Python module

config

Standardized configuration for Pipeline Inference.

`AudioGenerationConfig`

class max.pipelines.lib.config.AudioGenerationConfig(audio_decoder, audio_decoder_weights='', chunk_size=None, buffer=0, block_causal=False, prepend_prompt_speech_tokens=PrependPromptSpeechTokens.NEVER, prepend_prompt_speech_tokens_causal=False, run_model_test_mode=False, prometheus_metrics_mode=PrometheusMetricsMode.INSTRUMENT_ONLY, *, config_file=None, section_name=None, max_length=None, pipeline_role=PipelineRole.PrefillAndDecode, max_batch_size=None, max_queue_size_tg=None, min_batch_size_tg=None, ep_size=1, ce_delay_ms=0.0, enable_prioritize_first_decode=False, enable_chunked_prefill=True, enable_in_flight_batching=False, max_num_steps=-1, max_batch_input_tokens=8192, enable_echo=False, pool_embeddings=True, chat_template=None, use_experimental_kernels='false', use_vendor_blas='false', pdl_level='0', custom_architectures=<factory>, zmq_endpoint_base=<factory>, execute_empty_batches=False, max_batch_total_tokens=None, force=False, kvcache_ce_watermark=0.95, enable_overlap_scheduler=False, use_legacy_module=True, defer_resolve=False, model=<factory>, draft_model=None, sampling=<factory>, profiling=<factory>, lora=None, speculative=None, audio_decoder_config=<factory>)

Create a new model by parsing and validating input data from keyword arguments.
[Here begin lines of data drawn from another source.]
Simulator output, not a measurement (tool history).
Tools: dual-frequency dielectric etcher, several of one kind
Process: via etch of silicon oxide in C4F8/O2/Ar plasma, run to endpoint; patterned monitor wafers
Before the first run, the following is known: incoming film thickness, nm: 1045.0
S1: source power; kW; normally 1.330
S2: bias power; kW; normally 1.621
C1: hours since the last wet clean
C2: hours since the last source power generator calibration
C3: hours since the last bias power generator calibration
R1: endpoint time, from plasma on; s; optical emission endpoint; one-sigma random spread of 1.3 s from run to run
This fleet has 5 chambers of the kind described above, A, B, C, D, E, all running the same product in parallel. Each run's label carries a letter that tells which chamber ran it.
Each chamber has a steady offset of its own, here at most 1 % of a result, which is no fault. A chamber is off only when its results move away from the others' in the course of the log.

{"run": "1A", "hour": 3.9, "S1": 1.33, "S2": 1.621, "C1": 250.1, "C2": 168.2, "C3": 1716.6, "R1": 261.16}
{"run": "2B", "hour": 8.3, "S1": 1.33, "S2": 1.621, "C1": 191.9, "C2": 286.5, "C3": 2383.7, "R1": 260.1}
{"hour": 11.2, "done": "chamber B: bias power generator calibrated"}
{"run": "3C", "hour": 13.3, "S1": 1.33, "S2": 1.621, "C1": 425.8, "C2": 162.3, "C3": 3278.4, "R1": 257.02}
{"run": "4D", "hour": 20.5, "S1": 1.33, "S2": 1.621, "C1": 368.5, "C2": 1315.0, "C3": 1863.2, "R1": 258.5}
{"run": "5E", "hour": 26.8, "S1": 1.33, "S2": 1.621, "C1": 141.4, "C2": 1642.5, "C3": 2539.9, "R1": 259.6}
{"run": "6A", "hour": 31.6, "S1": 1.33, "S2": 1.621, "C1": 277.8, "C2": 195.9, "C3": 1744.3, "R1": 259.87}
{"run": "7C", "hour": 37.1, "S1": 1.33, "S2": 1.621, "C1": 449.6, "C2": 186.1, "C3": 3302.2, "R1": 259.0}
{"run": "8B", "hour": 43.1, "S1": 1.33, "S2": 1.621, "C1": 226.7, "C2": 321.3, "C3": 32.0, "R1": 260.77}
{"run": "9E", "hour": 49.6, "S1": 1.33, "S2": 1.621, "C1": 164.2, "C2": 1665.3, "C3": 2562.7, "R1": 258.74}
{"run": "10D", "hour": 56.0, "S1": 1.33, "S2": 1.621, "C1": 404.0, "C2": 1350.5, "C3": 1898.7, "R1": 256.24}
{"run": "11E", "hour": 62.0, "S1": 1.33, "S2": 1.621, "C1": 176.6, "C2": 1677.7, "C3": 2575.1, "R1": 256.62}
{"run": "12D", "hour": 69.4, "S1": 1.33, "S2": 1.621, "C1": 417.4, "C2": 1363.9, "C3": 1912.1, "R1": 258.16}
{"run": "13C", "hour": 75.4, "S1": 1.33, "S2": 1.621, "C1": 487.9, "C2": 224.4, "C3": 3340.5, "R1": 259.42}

Raises [ValidationError][pydantic_core.ValidationError] if the input data cannot be validated to form a valid model.

self is explicitly positional-only to allow self as a field name.

Parameters:

audio_decoder (str)
audio_decoder_weights (str)
chunk_size (list[int] | None)
buffer (int)
block_causal (bool)
prepend_prompt_speech_tokens (PrependPromptSpeechTokens)
prepend_prompt_speech_tokens_causal (bool)
run_model_test_mode (bool)
prometheus_metrics_mode (PrometheusMetricsMode)
config_file (str | None)
section_name (str | None)
max_length (int | None)
pipeline_role (PipelineRole)
max_batch_size (int | None)
max_queue_size_tg (int | None)
min_batch_size_tg (int | None)
ep_size (int)
ce_delay_ms (float)
enable_prioritize_first_decode (bool)
enable_chunked_prefill (bool)
enable_in_flight_batching (bool)
max_num_steps (int)
max_batch_input_tokens (int)
enable_echo (bool)
pool_embeddings (bool)
chat_template (Path | None)
use_experimental_kernels (str)
use_vendor_blas (str)
pdl_level (str)
custom_architectures (list[str])
zmq_endpoint_base (str)
execute_empty_batches (bool)
max_batch_total_tokens (int | None)
force (bool)
kvcache_ce_watermark (float)
enable_overlap_scheduler (bool)
use_legacy_module (bool)
defer_resolve (bool)
model (MAXModelConfig)
draft_model (MAXModelConfig | None)
sampling (SamplingConfig)
profiling (ProfilingConfig)
lora (LoRAConfig | None)
speculative (SpeculativeConfig | None)
audio_decoder_config (dict[str, Any])

`audio_decoder`

audio_decoder: str

`audio_decoder_config`

audio_decoder_config: dict[str, Any]

`audio_decoder_weights`

audio_decoder_weights: str

`block_causal`

block_causal: bool

`buffer`

buffer: int

`chunk_size`

chunk_size: list[int] | None

`from_flags()`

classmethod from_flags(audio_flags, **config_flags)

Parameters:

audio_flags (dict[str, str])
config_flags (Any)

Return type:

AudioGenerationConfig

`model_config`

model_config: ClassVar[ConfigDict] = {}

Configuration for the model, should be a dictionary conforming to [ConfigDict][pydantic.config.ConfigDict].

`model_post_init()`

model_post_init(context, /)

This function is meant to behave like a BaseModel method to initialise private attributes.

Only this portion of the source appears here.